Snowflake is a Bozeman, Montana-based cloud-based data warehousing platform founded in 2012 by three partners, two of which were ex-Oracle data architects. The Snowflake platform provides a fast, scalable solution for storing, processing, and analyzing large volumes of data. Snowflake is a fully managed SaaS product, but the customer can choose the cloud provider and the region where the Snowflake instance will be running. Snowflake is available on Google Cloud Compute (GCP), Amazon Web Services (AWS), and Microsoft Azure (Azure). Since Snowflake is fully managed software, it involves almost no maintenance, and many companies run Snowflake without a DBA (database administrator.) Snowflake’s pricing model is also pay-as-you-go for both computing and storage. This means you can pay for storage and computing power separately and only pay for what you use.
Most traditional databases force computing memory and storage to be scaled together with the database’s server. These databases use virtual (or physical) server resources like computing power (CPU), memory (RAM), and storage (Disk Space). If additional storage, memory, or computational power is needed, the server has to be taken offline for maintenance (or at least restarted), and additional resources must be added while the server is offline.
Snowflake avoids this problem by grouping compute, memory, and temp storage into a “warehouse” and separating all other non-temporary storage. This allows for the ability to access data through 1 or more warehouses (allowing for scale-out and scale-up). This also means that warehouses can be scaled up or down with basically zero downtime. You can also have many separate warehouses so the warehouse can be matched to the workload needed for a particular tool or task. Need something fast now? You can use a larger warehouse right now. Want to constraint a task or tool? - use the smallest warehouse size.
Separation of storage from the compute and memory layer is one of the most compelling features of Snowflake. The warehouse architecture (separate compute) gives lots of flexibility and the convenience of easy scaling, depending on your needs. The separate storage also provides flexibility and has the nice side effect of being extremely affordable, not much more than the underlying storage layer used by Snowflake (i.e., Azure Blob, Amazon s3, or Google Cloud Storage).
Snowflake optimizes queries automatically. Snowflake can automatically compile and optimize queries and perform automatic data clustering, caching, and query profiling. These features maximize query performance automatically, reducing the need for manual intervention from database admins or developers.
Snowflake has granular access controls with row-level security, data encryption at rest and in transit, and native integration with security services such as Duo for multi-factor authentication. Snowflake is also SOC 2, PCI DSS, HIPAA, and GDPR compliant.
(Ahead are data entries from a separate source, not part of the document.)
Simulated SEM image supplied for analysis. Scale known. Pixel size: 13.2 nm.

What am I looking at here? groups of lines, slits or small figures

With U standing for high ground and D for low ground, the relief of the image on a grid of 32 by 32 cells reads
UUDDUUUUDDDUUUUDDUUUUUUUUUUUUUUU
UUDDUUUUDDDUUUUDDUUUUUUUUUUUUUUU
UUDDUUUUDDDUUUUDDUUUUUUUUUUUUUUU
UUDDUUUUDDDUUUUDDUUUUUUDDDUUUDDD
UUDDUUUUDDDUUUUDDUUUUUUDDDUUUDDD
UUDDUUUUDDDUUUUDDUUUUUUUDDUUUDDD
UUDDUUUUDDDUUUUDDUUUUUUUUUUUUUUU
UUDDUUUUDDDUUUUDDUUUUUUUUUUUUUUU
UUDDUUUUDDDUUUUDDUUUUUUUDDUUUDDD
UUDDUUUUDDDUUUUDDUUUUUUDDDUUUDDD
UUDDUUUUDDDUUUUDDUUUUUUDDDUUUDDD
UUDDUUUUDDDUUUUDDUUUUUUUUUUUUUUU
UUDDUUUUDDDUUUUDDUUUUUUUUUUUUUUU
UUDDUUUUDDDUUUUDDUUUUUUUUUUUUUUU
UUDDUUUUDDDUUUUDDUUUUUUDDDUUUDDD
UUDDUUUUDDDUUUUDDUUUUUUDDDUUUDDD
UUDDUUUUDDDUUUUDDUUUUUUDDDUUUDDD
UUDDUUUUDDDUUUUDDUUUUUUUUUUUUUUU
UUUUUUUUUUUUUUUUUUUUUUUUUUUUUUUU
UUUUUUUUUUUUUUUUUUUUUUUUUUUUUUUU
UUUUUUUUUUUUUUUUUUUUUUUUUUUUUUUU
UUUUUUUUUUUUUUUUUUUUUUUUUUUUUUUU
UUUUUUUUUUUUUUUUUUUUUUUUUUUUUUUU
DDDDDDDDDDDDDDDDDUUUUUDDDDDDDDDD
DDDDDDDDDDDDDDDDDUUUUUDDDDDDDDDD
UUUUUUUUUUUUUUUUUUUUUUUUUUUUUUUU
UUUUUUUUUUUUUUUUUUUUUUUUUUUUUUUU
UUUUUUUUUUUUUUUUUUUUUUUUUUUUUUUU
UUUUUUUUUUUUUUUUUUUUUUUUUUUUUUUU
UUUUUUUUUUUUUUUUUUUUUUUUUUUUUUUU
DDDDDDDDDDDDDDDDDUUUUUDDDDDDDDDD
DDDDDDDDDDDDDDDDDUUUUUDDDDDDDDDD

Snowflake and Redshift can both handle large amounts of data, and they both have columnar data architectures. In a columnar database, queries run faster when you select fewer columns in your query, which is NOT true of a traditional RDBMS like MySQL. While both tools are equipped for big data, Snowflake has several advantages:
As mentioned previously, YES, you can store semi-structured data. Snowflake natively supports JSON, JSON-B (Binary), Parquet, Avro, XML, and ORC. This is especially helpful if you have committed to an ELT (Extract Load Transform) architecture. Since Snowflake can store semi-structured data, you can more easily ingest and store data in its original format without pre-processing or transforming it. Snowflake also performs late schema binding, which means it can automatically recognize and handle the structure of the data at query time. This means if a number is stored in JSON as text, it can be easily cast to numeric at query runtime without any query performance penalty.
Snowflake’s query optimizer also takes advantage of the underlying metadata and statistics of the semi-structured data. It leverages various techniques to eliminate unnecessary data from the query process, which improves query performance. Snowflake also stores indexing and statistics on semi-structured data that it can also utilize to optimize query plans.
Querying semi-structured data can be accomplished using Snowflake’s built-in JSONPATH and other functions designed to structure data into a tabular format. You can also join this data with other Snowflake data already in a standard SQL table or view it in the same query. These queries can be executed, and Snowflake will create efficient query plans to query both the structured and unstructured data.
Lastly, since Snowflake’s storage layer utilizes columnar storage and other compression techniques, Snowflake can more efficiently scan and retrieve relevant data, which reduces I/O operations and improves performance.
Yes - you can use Snowflake as part of a data lake-house architecture. Snowflake can be used as a data storage layer within your Data Lakehouse. As mentioned previously, Snowflake supports various data formats, including structured, semi-structured (e.g., JSON, JSON-B, Parquet), and even external tables that reference data stored in Amazon S3 or another external cloud storage system.
Integrating Snowflake with Delta Lake is one of the most interesting ways to use it as part of your data lake house. Delta Lake is an open source ACID compliant (Atomicity, Consistency, Isolation, Durability) SQL-based access layer for data stored in various locations (S3, relational databases, etc.). Snowflake supports the ability to query Delta Lake as a source via Snowflake external tables.
A few advantages of using Snowflake as part of your Data Lakehouse architecture are:
1) Single go-to source of truth for your data 2) Standardized data Security/Governance (all managed by Snowflake) 3) Ability to use Snowflake dynamic compute resources on demand and pay as you go.
Although being part of a data Lakehouse architecture isn’t a primary use-case for Snowflake, and some of the features are still new and have some work to be truly first class, this is an exciting and compelling use case for companies that can’t (or don’t want to) store all of their data in Snowflake.
Snowflake is a premier cloud-based data warehousing platform known for its scalable, fully managed, and pay-as-you-go architecture. It also separates compute from storage, automatically optimizes queries, and offers robust security features allowing for flexible scaling and minimal downtime. Snowflake differentiates itself from Redshift with more flexible scalability, query optimization, and better semi-structured data handling.
Lastly, Snowflake can be part of a data Lakehouse architecture, including integration with technologies like Delta Lake.
Snowflake’s support for semi-structured data formats enables easy storage and querying of JSON, Parquet, Avro, XML, and ORC data. It also allows users to use SQL and SQL functions to parse semi-structured data and join it with structured data for analysis and data visualization.